Media Release


Basel, May 2, 2017

Dufry’s organic growth continues to accelerate
o 7.2% in the first quarter of 2017

Turnover amounted to CHF 1,706.8 million in the first quarter of 2017, driven by organic growth, which accelerated further and reached 7.2%. Supported by synergies from the World Duty Free (WDF) acquisition, gross profit margin further improved to 59.6%. EBITDA increased to CHF 154.7 million, while EBITDA margin expanded by 10 basis points to 9.1%.

In the first quarter of 2017 organic growth continued to accelerate and reached 7.2%, as a result of stable growth in most locations and improved performance in specific businesses positively impacted by Brazilian and Russian travellers. As a result of the WDF synergies, gross margin increased by 100 basis points, to 59.6% from 58.6% in Q1 2016. EBITDA in absolute amounts reached CHF 154.7 million from CHF 146.5 million in Q1 2016, while the EBITDA margin also increased to 9.1%.


From an operational perspective Dufry continued to focus on accelerating business development. In the year to March, we have refurbished 7,200 m2 and additionally plan to refurbish 19,500 m2 in 2017. With respect to new retail space, we have added 5,600 m2 of gross retail space and have already signed contracts for opening further 23,000 m2 in 2017/18.

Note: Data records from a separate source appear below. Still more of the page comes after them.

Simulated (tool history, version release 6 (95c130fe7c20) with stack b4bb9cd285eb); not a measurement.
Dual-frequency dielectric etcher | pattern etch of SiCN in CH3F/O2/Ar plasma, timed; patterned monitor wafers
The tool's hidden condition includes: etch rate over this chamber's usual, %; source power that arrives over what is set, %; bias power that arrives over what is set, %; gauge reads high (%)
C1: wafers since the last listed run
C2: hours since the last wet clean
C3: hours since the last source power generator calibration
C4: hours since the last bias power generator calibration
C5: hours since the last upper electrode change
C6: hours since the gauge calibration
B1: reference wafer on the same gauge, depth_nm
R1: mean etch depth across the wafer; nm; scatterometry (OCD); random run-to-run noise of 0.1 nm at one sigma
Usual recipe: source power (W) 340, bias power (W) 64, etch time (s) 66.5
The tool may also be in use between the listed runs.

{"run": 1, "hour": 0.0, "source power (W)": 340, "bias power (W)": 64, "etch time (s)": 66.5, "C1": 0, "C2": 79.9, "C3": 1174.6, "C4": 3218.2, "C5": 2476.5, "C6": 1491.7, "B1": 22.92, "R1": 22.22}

Moreover, Dufry launched the business operating model deployment at country level in the first quarter. The business operating model aims at implementing best practices and common processes and procedures across the group, generating additional efficiencies. The roll-out will be executed throughout 2017 and 2018 in all countries. The BOM is expected to be completed by the end of 2018 and to start generating additional profitability towards the end of 2017.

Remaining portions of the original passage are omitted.